12 Sep 2016

Parliament is falling down: what goes on inside needs repair too

If God exists, then according to our unwritten constitution, a good bit of him knocks around the Palace of Westminster.

parliament_r_w

For every day that Parliamentarians are in session, they pray to him at 2.30pm on Mondays, and his name is conjured in everything from rhetoric to documents. Hence it is not unreasonable to imagine that God has finally had enough of the hocus pocus around the place and has presided over its falling down and the triggering of its urgent need for repair.

So urgent is the falling down, the asbestos and the general rot, that MPs have been told that they, together with their Lordships, will have to vacate the building for some  six years in four years’ time. Six years is a Parliament and a half in duration. That means that many of those who leave the building in 2021 will never return, either because they have been defeated, or have stood down, or because they have died.

So that when Lords and Commoners return to the respective Houses of Parliament in 10 years’ time, there will inevitably be an entirely new “feel” in the place.
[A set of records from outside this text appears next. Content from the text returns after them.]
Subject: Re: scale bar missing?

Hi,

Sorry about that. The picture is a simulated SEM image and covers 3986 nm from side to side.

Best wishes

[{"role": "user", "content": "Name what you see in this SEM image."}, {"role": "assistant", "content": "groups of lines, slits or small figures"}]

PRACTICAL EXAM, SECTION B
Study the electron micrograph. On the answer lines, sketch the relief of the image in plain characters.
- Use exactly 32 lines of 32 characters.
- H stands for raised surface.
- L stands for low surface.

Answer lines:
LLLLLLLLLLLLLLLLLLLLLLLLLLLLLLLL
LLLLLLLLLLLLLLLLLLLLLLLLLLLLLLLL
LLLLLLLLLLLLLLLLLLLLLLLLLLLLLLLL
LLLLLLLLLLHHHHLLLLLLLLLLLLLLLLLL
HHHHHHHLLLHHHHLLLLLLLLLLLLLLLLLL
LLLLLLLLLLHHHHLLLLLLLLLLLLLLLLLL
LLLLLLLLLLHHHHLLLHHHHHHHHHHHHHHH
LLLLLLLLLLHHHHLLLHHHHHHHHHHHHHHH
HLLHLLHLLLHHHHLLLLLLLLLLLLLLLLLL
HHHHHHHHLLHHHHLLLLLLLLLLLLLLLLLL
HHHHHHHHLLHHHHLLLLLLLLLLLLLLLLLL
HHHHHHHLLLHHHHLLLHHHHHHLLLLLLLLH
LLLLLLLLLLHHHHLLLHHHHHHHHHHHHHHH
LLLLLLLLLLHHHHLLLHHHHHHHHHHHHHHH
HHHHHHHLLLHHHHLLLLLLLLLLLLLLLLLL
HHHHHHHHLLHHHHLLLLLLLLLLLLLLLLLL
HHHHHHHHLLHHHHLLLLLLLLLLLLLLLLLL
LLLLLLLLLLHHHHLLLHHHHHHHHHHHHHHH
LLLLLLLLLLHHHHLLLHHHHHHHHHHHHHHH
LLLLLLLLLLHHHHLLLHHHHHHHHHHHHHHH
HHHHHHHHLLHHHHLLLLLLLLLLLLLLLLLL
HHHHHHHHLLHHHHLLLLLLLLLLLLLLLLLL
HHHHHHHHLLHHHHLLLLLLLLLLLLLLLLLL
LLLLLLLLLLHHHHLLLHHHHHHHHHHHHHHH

In the meantime, the Lords will meet in the austere concrete pile that is the Queen Elizabeth Conference Centre, across the road from Westminster Abbey, and the Commons will supposedly meet in the Department of Health in Whitehall.

We can but hope that these novel surroundings will purge the system of its absurdities and bring it into the 21st Century. So should it be death to the “Honorable Member” – and instead have people called by their names? Should it be an end to the sword-and-a-half’s distance between Government and Opposition – a hangover from the medieval jousts that resolved the thorniest of issues? Indeed, will the mace have to be dragged about, followed by a procession of men adorned with sixteenth century collars, britches, and something akin to flowing black dresses?

The present construct encourages adversarial combat, when most seek some degree of co-operation to get things done.

If post-Brexit Britain is to cut a dash as a go-getting, modern, forward-looking state, it’s probably wise to look the part. The flummery, obscurity, ya-booing, and the rest, for all its theatrical entertainment, also suggest a state living in the Dark Ages.

In short, the committee of MPs having done their job in sorting out the building, could we not now have a Constitutional Commission which will now use the hiatus to sort out what goes on inside the building?

The Lords, with numerous peers who have either bought their way in, or whose forebears have slept their way in, need to be sorted out. So too does the way in which anyone lands up there.

So far no one has come up with a better system for ensuring representative democracy than by election. And as we battle to boast the largest legislative assembly in the world, what about the numbers? Amid devolution and the rest, do we really need close on 1,500 people serving in the national parliament?

What an opportunity! But does anyone seriously believe that any generation of politicians will ever seize it?